The Change-Up (Director: David Dobkin): There’s an offputting and rather absurd conservatism at the heart of the body-swapping genre. It’s as if the purpose for the whole thing is to learn some valuable life lessons. Sure, there’s a bit of time for hijinks, but in the end, it’s all about loving the life you have. When it’s time to get back into your own skin, you’re supposed to accept it. In fact, in just about all of these movies, the characters can’t wait to get back to their slightly improved normality. What makes this such a dishonest trope is that all of the fun happens when they’re breaking the rules of their everyday lives.
The Change-Up plays with this formula for just about half of its running time, and for those 45 minutes or so, it borders on subversive. Some of its moments of anarchy are exhilarating. But in the end, it plays it safe.

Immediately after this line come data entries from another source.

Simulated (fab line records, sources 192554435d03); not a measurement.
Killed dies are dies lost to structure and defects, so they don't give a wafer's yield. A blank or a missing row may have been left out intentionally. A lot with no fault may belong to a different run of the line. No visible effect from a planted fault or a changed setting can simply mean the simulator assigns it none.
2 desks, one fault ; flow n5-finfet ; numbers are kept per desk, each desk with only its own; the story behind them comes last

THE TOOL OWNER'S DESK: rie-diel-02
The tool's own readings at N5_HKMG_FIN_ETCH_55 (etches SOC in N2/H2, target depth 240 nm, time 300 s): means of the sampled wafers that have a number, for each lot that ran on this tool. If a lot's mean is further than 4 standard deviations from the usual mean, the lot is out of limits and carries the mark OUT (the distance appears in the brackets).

Dave Lockwood (Jason Bateman) is a high-achieving corporate lawyer who spends too much time at the office and not enough talking to his beautiful wife (Leslie Mann). He’s a dutiful father, though, helping out with his young daughter and infant twins. He flirts with the gorgeous law associate at his office (Olivia Wilde), but there’s nothing about him that indicates he’ll really break out of this safe pattern.
Until the night he goes drinking with his old pal Mitch (Ryan Reynolds). Though they’re just about polar opposites, they’ve somehow managed to stay friends. Mitch is a wild-living barely employed actor who has coasted on his good looks and who seems to be enjoying his extended adolescence. While urinating together into a fountain after their night of drinking, each wishes for the other’s life, and the next morning, they’ve magically switched bodies. Time for some fun, right?
The scenes of Bateman (playing Reynolds) screwing up Dave’s job and abusing his children are gleefully transgressive, and both actors have fun with Reynolds’ potty-mouthed vocabulary. But when it comes to the sexual adventures that form a large part of Dave’s longing to change lives, the film chickens out. In the end, the nuclear family and monogamy triumph, not to mention that other good ol’ American value: hard work. There’s even a wedding at the end, in addition to an anniversary party and a career promotion.
Which isn’t to say I didn’t enjoy most of The Change-Up. Bateman and Reynolds have great chemistry, and Leslie Mann makes what could have been a shrewish stereotype into an almost real character, albeit one who resists the explanation given to her in favour of a continuing state of harried befuddlement at her husband’s new antics.
A subplot involving Mitch’s estrangment from his father (Alan Arkin) exists only to balance the character’s “difficulties” with relationships, but it’s far from convincing. Who wouldn’t prefer smoking dope all day, acting in softcore porn movies and sleeping with the most inappropriate partners? Oh, right, I almost forgot. There are life lessons to be learned.